The Three R’s of Networking for Grads

While you studied at a college or university, you learned many skills, but there’s a good chance you didn’t focus any attention on developing your networking skills. In fact, most college curriculums do not include coursework that teaches you how to find a job, or how to build a career. And that’s a shame because it is these types of skills that lead to long-term success.

Your college major matters very little compared to what kind of person you are to work with. Why? People want to work with people they know and like. The people making the hiring decisions will get to know you during the interview process, and if they like you, your chances of getting hired go up. If they don’t like you, you’ll probably be starting the job search process back at square one. To avoid that, work on strengthening your networking skills, and meeting contacts who can give you referrals, recommendations, and references.

For example, a referral is when a networking contact informs you of a job opening or connects you with someone else who knows of one. A recommendation is when a contact puts in a good word for you directly to the person who is hiring. And a reference is when someone can personally vouch for the quality of your work.

Here are some examples:

Referral. “Hi Tom. Last night I met an impressive young man at the Business Marketing Association networking event in Milwaukee. He mentioned he was currently looking for an entry-level position and I remembered we have one open in your department. Just thought I’d pass his resume along.”

Recommendation. “Good morning Leyla. Last week I met an impressive young man and I’ve had a chance to sit down and talk with him about his internship experience and I’ve got to tell you, I think this is someone we should bring in for an interview. He mentioned he was currently looking for an entry-level position and I think he’d be a great fit here at our firm. Isn’t your department hiring right now? I really think we should give this young man a shot.”

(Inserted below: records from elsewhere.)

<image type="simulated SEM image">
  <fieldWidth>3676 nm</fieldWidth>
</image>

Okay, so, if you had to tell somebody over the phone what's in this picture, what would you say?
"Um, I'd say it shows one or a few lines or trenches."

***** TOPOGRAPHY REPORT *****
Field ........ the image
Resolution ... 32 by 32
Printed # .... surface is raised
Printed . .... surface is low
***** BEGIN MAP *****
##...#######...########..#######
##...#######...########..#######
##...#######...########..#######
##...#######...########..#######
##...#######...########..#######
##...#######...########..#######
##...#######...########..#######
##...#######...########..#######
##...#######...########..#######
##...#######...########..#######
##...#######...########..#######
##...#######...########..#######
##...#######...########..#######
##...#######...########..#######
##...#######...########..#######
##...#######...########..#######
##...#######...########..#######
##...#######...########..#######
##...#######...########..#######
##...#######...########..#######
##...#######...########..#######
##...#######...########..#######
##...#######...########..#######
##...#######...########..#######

Reference. “Paulo, glad I ran into here. Listen I wanted to mention a potential candidate for that marketing coordinator position your company has open. There’s an exceptional graduate from the University of Missouri that’s been temping for us all summer. She’s fantastic. Self-starter, great attitude and completely competent. If we didn’t have a hiring freeze I’d hire her myself. Interested, great! I’ll email you her resume this afternoon.”

If you have very little work experience, or none at all, look for volunteer opportunities so you can build a list of people who can speak directly to the quality of work you are capable of producing.